I recently visited Jaipur with my parents-in-law. My husband or Chhavi didn’t join us as one had office and the other school. We had a nice trip but today’s story is about our return journey from Jaipur to Gurgaon by Shatabdi Express. The train is 12016 Ajmer Shatabdi Express.
There was a time when I was fond of Shatabdi journeys. At that time the coaches were new. Now Shatabdi coaches are really old. The whole Shatabdi system needs new coaches and better food. I can’t remember when as the last time I saw reasonable coaches or food in a Shatabdi train.
But Where is Water?
The train came on time. We boarded it easily at Jaipur. We all settled peacefully. It was a weekday and the train was not full. After a while my mother-in-law went to the washroom. She came back and asked for mineral water as there was no water in the washroom! This was a first for me!
After hearing that I refrained from using the washroom for a long time. In the meanwhile my father-in-law asked if I would like to tweet to Suresh Prabhu. I initially thought I would not.
Tweets to Suresh Prabhu
Bu I eventually did tweet to Suresh Prabhu. There was a prompt reply to my tweet. Relevant authorities were tagged and I was asked to provide my PNR number which I did. I am pleasantly surprised to see Jaipur DRM (divisional railway manager) on Twitter. They tagged someone else who was the relevant authority.
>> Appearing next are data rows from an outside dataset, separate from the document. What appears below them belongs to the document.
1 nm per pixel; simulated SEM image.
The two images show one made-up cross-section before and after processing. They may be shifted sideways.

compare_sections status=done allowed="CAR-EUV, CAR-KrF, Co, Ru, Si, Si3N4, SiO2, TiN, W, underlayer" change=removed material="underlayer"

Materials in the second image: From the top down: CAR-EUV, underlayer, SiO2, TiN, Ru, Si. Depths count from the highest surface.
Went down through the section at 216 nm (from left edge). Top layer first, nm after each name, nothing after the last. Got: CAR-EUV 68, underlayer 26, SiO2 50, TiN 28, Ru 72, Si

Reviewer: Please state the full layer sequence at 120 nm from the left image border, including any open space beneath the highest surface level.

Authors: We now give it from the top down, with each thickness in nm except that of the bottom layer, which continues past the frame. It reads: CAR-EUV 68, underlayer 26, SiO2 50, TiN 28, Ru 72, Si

But in the end, nothing happened. My coach C5 remained without water till Gurgaon. My father-in-law discovered there was water in the C4 washroom and the coaches were interconnected. In the end I used it.
In my experience of tweeting to Railway Minister was a mixed exercise. The team acknowledged the tweet with speed. But on the ground nothing happened even when this was Shatabdi Express, supposedly one of the premium trains.
Eventually the train crossed Rewari. The next scheduled stop is Gurgaon, our dstination. The train stops only for 2 minutes at Gurgaon so one has to get down quickly.
We went near the door when we thought we were nearing Gurgaon. There were three of us, two other women and an old couple near the door. My father-in-law was at the front. The train stopped and we got down!
But is it Gurgaon?
All of us got down at the station when one of the girls asked, “Is this really Gurgaon?” That created immediate and immense confusion. There were people getting down from the next compartment too.
Then a pantry guy got down and yelled at us, “ye Gurgaon nahin hai!” (this is not Gurgaon). All of us started piling back into the train at record speed. I told my father-in-law to go ahead of me as I would be better at judging what is Gurgaon.
From Garhi Harsau to Gurgaon
When the train started again the door was open. I peered out to see the name of the station where we mistakenly got down! It is Garhi Harsaru! Thankfully we did not got stranded at night there, the pantry guy saved us! It was a cold night too.
The short journey from Garhi Harsaru to Gurgaon was uneventful. I opened the door of the compartment only after I could read the name of the station, ‘Gurgaon!’
In the end, even though nothing happened after the tweets, Gurgaon Railway Station for sure has got a face lift and looks much better and cleaner! I also got a brief glimpse of Garhi Harsaru Railway Station which I never took any notice of on all my previous trips!
PS. This was my first personal trip of the year 2016!